NVSHMEM Release 1.1.3

This is the NVIDIA® NVSHMEM™ 1.1.3 release notes.

Key Features And Enhancements

This NVSHMEM release includes the following key features and enhancements:
  • Implemented the nvshmem_<type>_put_signal API from OpenSHMEM 1.5.

  • Added the nvshmemx_signal_op API.

  • Optimized the implementation of a signal set operation over P2P connected GPUs.

  • Optimized the performance of the nvshmem_fence() function.

  • Optimized the latency of the NVSHMEM atomics API.

  • Fixed a bug in the nvshmem_ptr API.

  • Fixed a bug in the implementation of the host-side strided transfer (iput, iget,and so on) API.

  • Fixed a bug in the on-stream reduction for the long long datatype.

  • Fixed a hang during nvshmem barrier collective operation.


NVSHMEM 1.1.3 has been tested with the following:

Known Issues

  • NVSHMEM and libraries that use NVSHMEM can only be built as static libraries, not as shared libraries.

    This is because linking of CUDA device symbols does not work across shared libraries.

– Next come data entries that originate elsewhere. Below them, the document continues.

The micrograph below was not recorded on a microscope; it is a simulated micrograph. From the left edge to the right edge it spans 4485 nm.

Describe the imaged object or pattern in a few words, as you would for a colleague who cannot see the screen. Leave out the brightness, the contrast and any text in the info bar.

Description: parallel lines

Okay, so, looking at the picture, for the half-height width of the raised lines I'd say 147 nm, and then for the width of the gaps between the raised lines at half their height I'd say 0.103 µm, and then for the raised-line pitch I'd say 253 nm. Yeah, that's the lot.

  • NVSHMEM collective operations with active sets are known not to work in some scenarios.

  • Concurrent NVSHMEM memory allocation operations and collective operations are not supported.

  • nvshmem_barrier*, nvshmem_quiet and nvshmem_wait_until only ensure PE-PE ordering and visibility on systems with both NVLink and InfiniBand.

    They do not ensure global ordering and visibility.